Though not everyone who makes use of these specialized browser clients is doing anything illegal, there are those who have taken advantage of the anonymity and created what has been dubbed “an anonymous eBay for criminals” to sell illegal guns and drugs without getting caught for the most part. Every so often, someone gets caught running drugs via the dark web, and though the crimes may have been committed in dark and hidden virtual corners, the punishments are very much in-person and real.
When one South Florida man was caught selling heroin and fentanyl on the dark web, his lawyers argued that he was a smalltime dealer, just like the average person who sold dime bags on the corner but that his “corner” was online.
Senior US District Judge Daniel T.K. Hurley presided over the case and was not impressed with the lawyer’s attempts to downplay the crime. He said: “People are overdosing and dying. The word has to go out … that if you do get caught [dealing drugs], the consequences are very severe.”
What do you think? Do you think that online drug sales are more or less dangerous than in-person dealings? Should dealers who sell addictive and illegal substances online face lesser penalties because they never meet their clients face to face?
Just like on eBay, the South Florida man up on charges for dealing drugs online based his business on positive feedback from customers, and he had a good rating of about 98 percent at the time of his arrest. It was his commitment to keeping this rating high that ultimately led to his capture. When a customer complained that their package did not arrive, the man logged into the US Postal Service to check the tracking, having used Priority Mail to send the requested item. Drug Enforcement Administration (DEA) investigators were then able to prove that someone from his home logged in to the USPS site to check the status of one of the packages sold online.
These agents were among the man’s customers. They placed more orders and then followed him to the post office as he shipped their package and the packages belonging to four other customers.
After arrest, the man confessed to having used a number of aliases to sell drugs, including cocaine, heroin, flakka, and fentanyl, on multiple underground sites on the dark web. Based on these charges, he could end up spending more than eight years in federal prison; his lawyer argued for four years saying that anything more was overly harsh.
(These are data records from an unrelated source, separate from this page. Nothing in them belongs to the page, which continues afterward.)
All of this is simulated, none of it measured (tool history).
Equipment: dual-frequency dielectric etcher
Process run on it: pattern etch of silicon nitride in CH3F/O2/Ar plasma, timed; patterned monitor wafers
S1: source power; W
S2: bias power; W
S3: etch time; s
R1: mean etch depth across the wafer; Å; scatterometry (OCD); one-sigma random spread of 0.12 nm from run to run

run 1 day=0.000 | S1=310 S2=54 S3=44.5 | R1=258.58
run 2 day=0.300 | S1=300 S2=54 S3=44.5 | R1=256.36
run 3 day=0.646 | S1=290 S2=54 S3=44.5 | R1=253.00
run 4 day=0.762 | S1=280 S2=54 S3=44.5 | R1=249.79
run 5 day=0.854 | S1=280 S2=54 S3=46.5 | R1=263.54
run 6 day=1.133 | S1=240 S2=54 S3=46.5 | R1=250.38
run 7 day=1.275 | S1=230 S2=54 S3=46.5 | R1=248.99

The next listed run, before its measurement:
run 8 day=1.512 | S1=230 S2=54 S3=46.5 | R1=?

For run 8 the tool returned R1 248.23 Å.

His family rallied to his side to support him as well, including his wife and mother. All testified that he was a hardworking and intelligent person who had lost his work permit and green card when he was arrested for possessing a small amount of marijuana. A Jamaican citizen who has grown up in the United States, he reported that he felt like he had no other choice than to sell drugs, that it was “either that or starve.”
The man told the judge he was ashamed of himself for having invested his energy and intelligence in crime and reportedly told the judge: “I’m confident that the next chapter in my life will be a better one.”
The judge acknowledged the man’s remorse and the support of his family but noted that his crimes were serious and noted the high rates of drug overdose in the United States and the rate of deaths caused by use of the substances that the man was selling, especially fentanyl. Ultimately, the sentence was five years and 10 months in federal prison, and the judge made sure the man knew that he would likely be deported upon release.
The prosecutor pushed for more time in prison based on the fact that a message should be sent to those who are, or are considering, selling drugs online. Online drug sales on the dark web are notoriously difficult to trace, making it easier for people to sell their wares online, disseminating poison without any accountability. Similarly, the anonymous nature of online transactions may encourage some who might not otherwise ever try or use these substances if they were forced to deal with a drug dealer in person to try deadly drugs that could contribute to the development of an addiction or overdose. The fear is that since online drug sales make the whole process easier and more comfortable, it will only encourage more people to get involved – and that more people will die as a result.
What do you think? Was the South Florida man fairly sentenced? Does his sentencing send a message to those who deal drugs online?